13 Pros and Cons of Living in Norway

Updated On October 9, 2023

Norway is officially known as the Kingdon of Norway and it is a Scandinavian country in the north of Europe.

It is characterized by deep coastal fjords, mountains, and glaciers.

The two most widely spoken languages in this Nordic country are English and Norwegian.

When measured in terms of GDP per capita, Norway is considered to be the sixth richest country in the world, with a GDP per capita of approximately $69,000.

If you are a winter baby that thrives in cooler conditions, you may find that Norway is the ideal country for you.

But, before you make the consideration of moving to this Scandinavian country, you may want to consider a few advantages and disadvantages of living in Norway. 

Bergen, Norway
Bergen, Norway

Pros of Living in Norway

1. Strong economy

Norway has one of the strongest economies in the world.

The country has offshore oilfields and gas that account for roughly 20% of the economy.

Much of the income generated from these oilfields and gas is used by the Norwegian government for public welfare.

There are several other key sectors that help strengthen the economy, including hydropower, minerals, fishery, and forests. 

The sovereign wealth fund of the country is the largest in the world and it is funded through revenue generated by petroleum.

Not surprisingly, the state pension fund is currently worth $1.3 trillion and is made up of the contributions of two private sovereign wealth funds.

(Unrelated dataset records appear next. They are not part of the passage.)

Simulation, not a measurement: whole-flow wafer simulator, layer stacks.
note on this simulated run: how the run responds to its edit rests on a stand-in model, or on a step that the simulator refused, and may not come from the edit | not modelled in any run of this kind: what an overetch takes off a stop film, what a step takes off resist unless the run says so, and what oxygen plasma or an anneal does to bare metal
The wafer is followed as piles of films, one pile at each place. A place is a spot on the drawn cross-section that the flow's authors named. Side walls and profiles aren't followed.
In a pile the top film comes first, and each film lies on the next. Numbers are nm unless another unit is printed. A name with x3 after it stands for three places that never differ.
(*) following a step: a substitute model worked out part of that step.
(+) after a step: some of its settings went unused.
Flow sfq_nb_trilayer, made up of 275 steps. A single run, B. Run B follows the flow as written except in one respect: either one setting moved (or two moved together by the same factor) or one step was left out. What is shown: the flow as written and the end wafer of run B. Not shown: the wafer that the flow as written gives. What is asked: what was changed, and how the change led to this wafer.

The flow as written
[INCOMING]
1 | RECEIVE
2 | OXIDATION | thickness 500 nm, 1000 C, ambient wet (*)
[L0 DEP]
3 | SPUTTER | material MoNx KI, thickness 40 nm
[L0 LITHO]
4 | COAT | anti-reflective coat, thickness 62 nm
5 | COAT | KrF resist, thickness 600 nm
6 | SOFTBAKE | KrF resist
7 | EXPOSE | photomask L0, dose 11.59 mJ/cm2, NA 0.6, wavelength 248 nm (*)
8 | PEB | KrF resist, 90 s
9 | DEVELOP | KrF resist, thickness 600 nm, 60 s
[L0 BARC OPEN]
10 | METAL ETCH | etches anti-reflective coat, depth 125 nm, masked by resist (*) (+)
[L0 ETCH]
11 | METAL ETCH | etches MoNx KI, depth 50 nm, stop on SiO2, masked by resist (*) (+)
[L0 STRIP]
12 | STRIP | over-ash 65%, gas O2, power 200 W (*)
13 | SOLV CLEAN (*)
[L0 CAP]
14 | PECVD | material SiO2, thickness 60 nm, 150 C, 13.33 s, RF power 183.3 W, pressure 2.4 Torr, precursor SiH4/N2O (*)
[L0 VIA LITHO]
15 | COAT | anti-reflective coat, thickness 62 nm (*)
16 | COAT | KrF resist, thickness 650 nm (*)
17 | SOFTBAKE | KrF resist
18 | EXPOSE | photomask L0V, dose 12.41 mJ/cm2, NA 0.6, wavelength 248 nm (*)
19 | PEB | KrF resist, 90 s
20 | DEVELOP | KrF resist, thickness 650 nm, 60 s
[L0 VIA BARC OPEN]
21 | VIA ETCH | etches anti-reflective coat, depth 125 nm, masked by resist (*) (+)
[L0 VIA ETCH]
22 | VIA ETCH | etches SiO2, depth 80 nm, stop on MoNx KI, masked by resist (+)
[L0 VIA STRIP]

And, while the economy saw a slight dip in 2020, it quickly started to recover in 2021. 

2. Not overcrowded

While Norway is a stunning country, you will not have to deal with too many tourists and the country itself is not overpopulated.

As of 2020, the population of Norway was 5.379 million people. 

Most of the population in Norway is concentrated in one area in the south where it is slightly warmer.

The population is small in relation to the resources of the country.

So, if you are someone that enjoys space and is not crowded with people or tourists, as is the case with bigger cities like London, New York, or Hong Kong, Norway may be the ideal location for you.

3. The scenery

Many countries will claim to have beautiful scenery, and they do, but few can truly compare to the beauty of Norway

The UNESCO-listed Fjords are what is making Norway a world-renowned travel destination.

These Fjords are glacial valleys surrounded by high mountains and waterfalls.

But it is not just the scenery and the landscapes, there are small port towns like Ålesund that are breathtakingly beautiful.

This town is scattered over a few islands and is known as a fishing town.

And, this is not the only picturesque town in this country.

There are a host of other small, quaint, and visually stunning villages and towns to visit in Norway.

The country has some of the most beautiful national parks, mountain ranges, and ice glaciers.

And, of course, you are able to see the northern lights from this side of the world. 

4. Low crime

Norway has one of the lowest crime rates in the world.

The most commonly occurring crimes are robbery, theft, and burglary.

During the 2020 period, there was a total of 92,932 cases reported, varying between robbery, theft, and burglary.

These types of crimes make up roughly 31% of all crimes reported.

Traffic crimes account for 18% of all crimes in Norway, and violent crime accounts for approximately 10% of crimes reported. 

In addition, over the last decade, the country has seen the crime rate decreased by nearly 80k cases.

In 2019, the number of reported crimes per 1,000 residents amounted to 58.2, which is a decrease from 2009 when the number of reported crimes per 1,000 residents was 82.8.

5. Good healthcare

Norway has universal healthcare.

The healthcare system is primarily funded by the payroll contributions of employers and employees, as well as from taxes collected.

Membership in the National Insurance Scheme(NIS) of Norway is compulsory for anyone who has been a resident of the country for more than one year.

However, within this scope, there are certain benefits and services that are afforded to citizens/residents only or those that are employed.

The insurance scheme grants members access to social security and healthcare.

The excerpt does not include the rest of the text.